Thai players excelling on LPGA Tour
Published 12:00 am Thursday, December 17, 2015
DAYTONA BEACH, Fla. — Even after a record 10 golfers from Thailand advanced into the recent LPGA final qualifying tournament, their coach back home attempted to cushion their expectations.
Virada Nirapathpongporn, a former LPGA Tour member and NCAA champion, suggested that all of the young professionals have backup plans for next year should they not earn LPGA status.
But that caution fell on deaf ears. By the conclusion of the 90-hole tournament, eight Thai players had earned LPGA membership.

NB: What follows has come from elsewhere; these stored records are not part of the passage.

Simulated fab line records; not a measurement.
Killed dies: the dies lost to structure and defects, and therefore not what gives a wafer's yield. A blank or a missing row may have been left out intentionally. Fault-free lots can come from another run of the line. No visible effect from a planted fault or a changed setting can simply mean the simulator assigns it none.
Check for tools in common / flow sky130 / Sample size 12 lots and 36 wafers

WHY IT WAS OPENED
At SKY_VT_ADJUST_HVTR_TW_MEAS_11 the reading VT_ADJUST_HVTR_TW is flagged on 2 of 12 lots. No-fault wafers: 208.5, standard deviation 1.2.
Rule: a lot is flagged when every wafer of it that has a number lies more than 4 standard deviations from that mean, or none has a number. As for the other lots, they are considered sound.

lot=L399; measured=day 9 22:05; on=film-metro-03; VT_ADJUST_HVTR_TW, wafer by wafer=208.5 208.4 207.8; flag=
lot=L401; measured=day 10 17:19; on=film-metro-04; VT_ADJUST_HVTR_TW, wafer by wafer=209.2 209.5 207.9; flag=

“We worked four years for these five days,” said Benyapa Niphatsophon, 18, who played three extra holes in a three-way playoff for one of the last two full-season LPGA cards.
Budsabakorn Sukapan, 18, a two-time Asian tour winner, tied for second at the LPGA Q-School at 11-under-par 349 for five rounds.
“I have improved my game, so it’s time to do something bigger,” she said.
That larger aspiration merged into the current fabric of diversity in women’s professional golf.
When the 2016 season begins, the young Thai pros will join a long list of Asian players who have made a significant impact on women’s golf. Jackie Pung, a native Hawaiian, was a five-time LPGA winner from 1953 to 1958. Hall of Famer Chako Higuchi became the first Japanese player to win an LPGA major with her victory at the 1977 LPGA Championship. Other top Japanese players followed, including Ayako Okamoto and Ai Miyazato.
Se Ri Pak changed the women’s game forever with four wins, including two major championships, in 1998 that inspired a generation of South Korean women like Inbee Park, a seven-time major winner.
In recent years, top players from Taiwan (Yani Tseng) and China (Shanshan Feng) emerged as leading women professionals.
Buoyed by the performance of male pro golfers Thongchai Jaidee and Kiradech Aphibarnrat, ranked No. 29 and 37, Thailand has begun producing more golfers who could contend on the professional tours.
Six Thai players held LPGA membership in 2015, with Pornanong Phatlum (ranked No. 43) and Ariya Jutanugarn (63) cracking the top 100. Sherman Santiwiwatthanaphong won on the Symetra Tour this year, and Thai players finished second and fourth in the Ladies European Tour’s recent Omega Dubai Ladies Masters.
Thailand led all of Asia in numbers at this year’s final LPGA Q-School, tying Canada at 10, for the highest number of international contestants in the event.
But Nirapathpongporn, the 2002 NCAA champion at Duke and the 2003 U.S. Women’s Amateur champion, was not sure what to expect at this year’s tournament. Based in Bangkok, she serves as coach in the Thailand Ladies Golf Association and has worked with several of the Thai players who competed at the Q-School.
“I am pleasantly surprised that the girls were so successful this year at Q-School,” Nirapathpongporn said in an email. “They just seem to be so single-minded in this mission, which worked out.”
Joining Sukapan and Niphatsophon with full tour status were Nontaya Srisawang, 27, and Pannarat Thanapolboonyaras, 17.